As the local and global rates of change continue to increase, organisations are finding themselves required not only to keep pace with these changes but also to anticipate them in order to prepare learners for the future. Change seems to be gathering pace everywhere: changes in the environment, population, demographics and migration; increasing diverse communities, the availability and distribution of resources, increasingly powerful technology which seems to be impacting on just about every aspect of our lives. Education faces a challenge to keep pace with all of these changes, particularly given that many of our traditional leadership practices were designed for a slow-moving world with a small group of people (or even one person) making most of the decisions. The traditional ‘pyramid-style’ hierarchy that existed in most 20th century organisations still holds considerable influence over organisations in the 21st century, however newer and more agile arrangements are required if we are to successfully navigate the future.

Implications and impact

The traditional notion of the clever single leader at the top of an organisation required that person to have at their fingertips all of the information required in order to make decisions. This information might be to do with finances, staffing, market (community) needs, best practice and law and policy. For the most part, workers engaged in the business of running an organisation didn’t need all this information, they just needed to be told what to do next. In a fast-moving world (such as the one we are currently in) no one person is super-human enough to be able to analyse all the available information and make the huge number of decisions needed.

A better approach is to create networked, empowered teams who pool information then make decisions together. The presence of empowered teams within organisations is often given as an indicator of that organisation’s ‘adaptive capacity’. Adaptive capacity is often defined as an ability “to adapt if the environment within which you operate changes.” In times of considerable change (the wider educational environment is changing all the time), schools, centres and kura need to have high adaptive capacity in order to cope with the changing in technology, society, learner needs, community expectations and evaluation regimes.
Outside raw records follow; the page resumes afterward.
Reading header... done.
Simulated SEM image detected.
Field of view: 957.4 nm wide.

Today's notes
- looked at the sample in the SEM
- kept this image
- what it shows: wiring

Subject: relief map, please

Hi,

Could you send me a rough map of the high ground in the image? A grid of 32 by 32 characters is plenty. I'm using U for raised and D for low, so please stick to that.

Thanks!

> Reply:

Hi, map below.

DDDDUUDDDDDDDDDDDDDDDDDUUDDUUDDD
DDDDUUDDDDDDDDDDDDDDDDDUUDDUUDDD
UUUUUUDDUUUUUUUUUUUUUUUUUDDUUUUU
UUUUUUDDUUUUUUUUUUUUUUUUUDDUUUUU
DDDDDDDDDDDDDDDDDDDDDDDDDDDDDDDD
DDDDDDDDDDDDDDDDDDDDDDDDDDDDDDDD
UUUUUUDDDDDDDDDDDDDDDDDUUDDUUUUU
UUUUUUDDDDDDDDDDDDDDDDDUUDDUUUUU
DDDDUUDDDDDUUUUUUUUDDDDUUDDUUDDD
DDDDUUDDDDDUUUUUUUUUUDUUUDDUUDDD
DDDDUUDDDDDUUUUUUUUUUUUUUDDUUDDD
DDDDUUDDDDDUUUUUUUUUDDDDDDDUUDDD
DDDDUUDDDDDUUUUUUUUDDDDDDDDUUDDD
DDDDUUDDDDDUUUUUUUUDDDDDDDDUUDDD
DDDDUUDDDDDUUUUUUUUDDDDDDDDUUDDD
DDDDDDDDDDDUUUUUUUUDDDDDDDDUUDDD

Organisations with high adaptive capacity generally have these features (Heifetz, Grashow, & Linsky (2009):

  • Elephants in the room are named. ‘Undiscussables’ are missed opportunities for learning, and potential areas where culture might be damaged because everyone is thinking the same thing but no one is brave enough to confront the issue.
  • Responsibility for the organisation’s future is shared. Vision is owned, lived and breathed throughout the organisation and everyone sees their works are contributing to the achievement of that aspirational vision.
  • Independent judgment is expected. Everybody, from the newest employee to the longest-serving is expected to
  • Leadership capacity is developed. Smart risk-taking is encouraged and leaders see their role as being to grow other leaders around them. Distributed and strengths-based leadership are common in every part of the organisation, and there is a culture of actively engaging with conceptions of leadership.
  • Reflection and continuous learning are institutionalised. Self-review is pervasive and people always seek evidence of their own effectiveness, looking to improve practices and systems to better meet the needs of stakeholders.

Questions to consider:

As the rate of change increases within education, we need to continue to engage with parents, whānau and community to ensure they understand the changes that are taking place and feel part of it. If we think back 100 years, a child’s education would be very similar to the education their parents received a generation prior. Now, with changes in pedagogy, environments, technology and curriculum, parents may recognise very little of what they see taking place inside a learning environment.

  • What processes do you have in place to ensure parents and whānau are able to make sense of the education their young person is receiving? How empowered are they to be represented in the conversation and decision-making?
  • Which elements of leadership in your organisation still reflect the idea of ‘pyramid-style’ leadership for a slow-moving world? Which elements reflect the ‘networked, empowered teams’ approach better suited to a fast-moving world?